Computational Dynamics

A memory access in a physical machine can be very complex. For example, when a program accesses an operand located at an address that is not in physical memory, the processor registers a page miss. The performance difference between an access from the local L1 cache versus a page miss can be 8 orders of magnitude, that is, ten million times slower. An L1 cache hit is serviced in the order of 500pico-seconds, whereas a page miss can be as slow as 15 milli-seconds if it has to come from rotational storage.

For web applications, the elements of good design mandate that the response time of the application is less than 100msec. Anything longer, and the customer will experience a disassociation between input and action.
This constraint forces web applications to service all requests from memory.

For high-performance computing, the mandate is even stronger. A typical HPC application will use tens of thousands of processors in a synchronized manner, and thus one slow process can impede the progress of tens of thousands other processes, destroying the performance of the parallel application. In addition to requiring that all requests are serviced from memory, it is also paramount that the algorithm keeps all the processors busy by load balancing and overlapping data accesses with computation. This is particularly important when operands need to traverse the weakest link in a parallel computation: the communication link/network.

Good algorithm desigms, sequential or parallel, take into account where, and how, operands need to be accessed. The key insight for sequential algorithm optimization is to be aware of the memory hierarchy. The insight for parallel algorithms is to be aware where in space the operands reside, and avoid accessing these remote operands.

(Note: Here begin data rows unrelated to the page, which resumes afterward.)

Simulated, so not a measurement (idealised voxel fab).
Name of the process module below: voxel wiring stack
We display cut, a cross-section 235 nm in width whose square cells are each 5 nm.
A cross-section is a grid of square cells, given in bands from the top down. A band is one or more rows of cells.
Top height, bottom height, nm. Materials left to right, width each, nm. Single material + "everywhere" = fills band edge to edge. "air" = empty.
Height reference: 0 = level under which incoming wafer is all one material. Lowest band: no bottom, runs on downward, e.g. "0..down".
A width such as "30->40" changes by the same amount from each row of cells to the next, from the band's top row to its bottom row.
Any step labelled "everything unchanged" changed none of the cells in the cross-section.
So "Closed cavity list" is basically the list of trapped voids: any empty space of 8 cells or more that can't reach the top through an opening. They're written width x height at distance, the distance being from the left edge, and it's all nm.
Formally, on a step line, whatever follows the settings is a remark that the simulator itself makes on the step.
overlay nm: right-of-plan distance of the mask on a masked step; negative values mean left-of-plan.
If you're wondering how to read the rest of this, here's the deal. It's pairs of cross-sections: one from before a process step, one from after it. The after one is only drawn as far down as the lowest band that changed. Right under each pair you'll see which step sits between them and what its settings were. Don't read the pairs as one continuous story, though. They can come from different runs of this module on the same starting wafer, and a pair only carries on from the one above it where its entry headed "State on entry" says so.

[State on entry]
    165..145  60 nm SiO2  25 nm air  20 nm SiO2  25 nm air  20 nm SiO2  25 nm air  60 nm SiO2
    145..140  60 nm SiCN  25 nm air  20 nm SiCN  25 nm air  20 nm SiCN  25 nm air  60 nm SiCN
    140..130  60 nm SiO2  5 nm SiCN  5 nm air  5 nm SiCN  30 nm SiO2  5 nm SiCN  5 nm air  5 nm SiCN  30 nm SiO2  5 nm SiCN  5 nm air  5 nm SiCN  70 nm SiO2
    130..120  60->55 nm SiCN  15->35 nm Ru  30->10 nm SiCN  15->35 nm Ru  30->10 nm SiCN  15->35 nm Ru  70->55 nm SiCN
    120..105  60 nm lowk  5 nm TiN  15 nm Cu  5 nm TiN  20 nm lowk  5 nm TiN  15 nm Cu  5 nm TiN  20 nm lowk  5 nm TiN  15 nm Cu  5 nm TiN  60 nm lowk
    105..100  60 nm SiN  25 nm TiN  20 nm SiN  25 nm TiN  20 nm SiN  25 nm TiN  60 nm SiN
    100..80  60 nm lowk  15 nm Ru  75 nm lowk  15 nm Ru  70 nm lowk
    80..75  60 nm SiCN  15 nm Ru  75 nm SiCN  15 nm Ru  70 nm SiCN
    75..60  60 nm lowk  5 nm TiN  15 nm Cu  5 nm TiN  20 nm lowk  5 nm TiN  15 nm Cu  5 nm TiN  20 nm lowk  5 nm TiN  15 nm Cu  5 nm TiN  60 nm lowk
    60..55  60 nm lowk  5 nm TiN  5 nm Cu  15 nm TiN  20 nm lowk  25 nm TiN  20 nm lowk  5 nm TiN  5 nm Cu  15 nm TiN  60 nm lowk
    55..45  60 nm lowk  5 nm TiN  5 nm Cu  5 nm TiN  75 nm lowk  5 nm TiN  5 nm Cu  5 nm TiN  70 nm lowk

Variability is another attribute that parallel algorithms are sensitive to. As tens of thousands of processors are working together, when the initial division of labor has generated a balanced workload, any variability caused by poor operand locality, network contention, or clock frequency modulation due to power constraints, causes the collective to wait for the slowest process. As the number of processors grows, so does variability. When variability rises processor utilization drops.